Establishing criteria for sourcing and inclusion
[edit]This article, besides suffering from a serious lack of sources, also seems to have an inappropriately broad set of criteria for inclusion. I personally think that anyone not labeled prominently something like “peace activist” “peace advocate” etc. ought not be included. This includes people who are called anti-war activists (as that doesn’t imply peace advocacy), especially when it’s against a specific war (like the Vietnam war, for instance), since that does not imply a general activism for peace. @NSH001 @Llll5032 any thoughts? ꧁Zanahary꧂ (talk) 15:40, 10 June 2024 (UTC)
- This probably has to do with Stew Albert, who I removed the cite tag from because of his obvious and well-known anti-Vietnam War activities. How many wars does someone have to live long enough to organize opposition to? Anti-war activists are, in effect, peace activists, especially if well known for the activity and not advocating violence towards either side. In most instances the two terms overlap (see the navbox {{Anti-war}}) and List of anti-war activists has redirected here since 2014. Randy Kryn (talk) 15:46, 10 June 2024 (UTC)
- (ec) Zanahary, nobody can be entered on this list unless they have their own wiki page. Therefore I have long taken the view that as long as the entry's own article contains sources supporting their inclusion on this list, a specific cite on this list is not necessary. That's why I always check that any new entry has the necessary citations in his/her own article. Adding citations for every entry would add clutter and probably quadruple or quintuple the size of the list's wikitext. So no, I don't think that citations are necesssary here as long as they are provided in the subject's own page. That said, there are a few cases where I have added citations myself. --NSH001 (talk) 16:51, 10 June 2024 (UTC)
- I've just taken a look at WP:LISTPEOPLE, and it's clear to me that it's satisfied if appropriate sources are provided in the subject's page. --NSH001 (talk) 17:37, 10 June 2024 (UTC)
- Can you explain your reading? I don't understand how this policy could allow unsourced content in articles. ꧁Zanahary꧂ (talk) 18:28, 10 June 2024 (UTC)

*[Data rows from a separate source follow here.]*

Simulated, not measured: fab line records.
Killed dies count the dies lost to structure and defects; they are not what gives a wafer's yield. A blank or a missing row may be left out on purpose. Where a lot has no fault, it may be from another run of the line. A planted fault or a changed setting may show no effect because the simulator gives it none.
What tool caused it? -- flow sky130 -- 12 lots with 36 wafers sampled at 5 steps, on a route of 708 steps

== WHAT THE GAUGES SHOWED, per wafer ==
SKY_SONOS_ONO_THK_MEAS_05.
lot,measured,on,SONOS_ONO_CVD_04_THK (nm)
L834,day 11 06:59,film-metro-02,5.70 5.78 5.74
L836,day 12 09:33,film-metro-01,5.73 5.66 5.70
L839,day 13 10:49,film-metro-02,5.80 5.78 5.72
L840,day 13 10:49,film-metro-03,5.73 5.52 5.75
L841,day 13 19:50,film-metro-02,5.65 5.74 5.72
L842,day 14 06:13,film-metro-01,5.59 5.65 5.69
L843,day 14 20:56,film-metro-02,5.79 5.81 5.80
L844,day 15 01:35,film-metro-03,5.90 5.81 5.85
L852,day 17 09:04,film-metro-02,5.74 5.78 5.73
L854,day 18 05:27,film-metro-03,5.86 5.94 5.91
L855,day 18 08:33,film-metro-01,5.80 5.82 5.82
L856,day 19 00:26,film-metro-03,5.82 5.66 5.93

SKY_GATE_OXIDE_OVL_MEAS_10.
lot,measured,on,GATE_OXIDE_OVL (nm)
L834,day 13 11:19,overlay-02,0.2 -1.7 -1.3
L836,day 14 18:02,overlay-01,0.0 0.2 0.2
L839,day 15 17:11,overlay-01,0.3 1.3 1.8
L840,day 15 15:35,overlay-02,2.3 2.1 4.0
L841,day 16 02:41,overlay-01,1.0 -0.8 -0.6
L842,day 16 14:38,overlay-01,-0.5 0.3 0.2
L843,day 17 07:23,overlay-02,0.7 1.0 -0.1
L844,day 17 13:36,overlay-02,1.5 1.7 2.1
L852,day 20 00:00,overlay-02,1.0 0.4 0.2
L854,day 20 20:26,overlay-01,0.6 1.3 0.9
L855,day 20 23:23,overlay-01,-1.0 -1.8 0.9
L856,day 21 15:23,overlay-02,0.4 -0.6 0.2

- Simple, it is sourced. The two conditions (1) the subject must have a wiki article and (2) said wiki article must have sources that show he/she satisfies the conditions for inclusion in the list, taken together, ensure that the content is sourced. LISTPEOPLE does not say that the source has to be given in the list article. --NSH001 (talk) 18:56, 10 June 2024 (UTC)
- Material whose verifiability is likely to be challenged must be accompanied by inline citations. This is the WP:VERIFIABILITY policy. We can't just rely on linked articles to support content included in other articles. ꧁Zanahary꧂ (talk) 19:08, 10 June 2024 (UTC)
- Nope. We're not using citations to support content, we're using them to support whether or not they should be included. This is analogous to disambiguation pages, where citations are actually banned (with very few exceptions). Dab pages rely on the pages they disambiguate to justify e.g., where they should be grouped. This list really only needs citations where the subject's description goes beyond what is in the subject's article. This should be rare, as there is a long-established convention here that the descriptions should be short. --NSH001 (talk) 19:41, 10 June 2024 (UTC)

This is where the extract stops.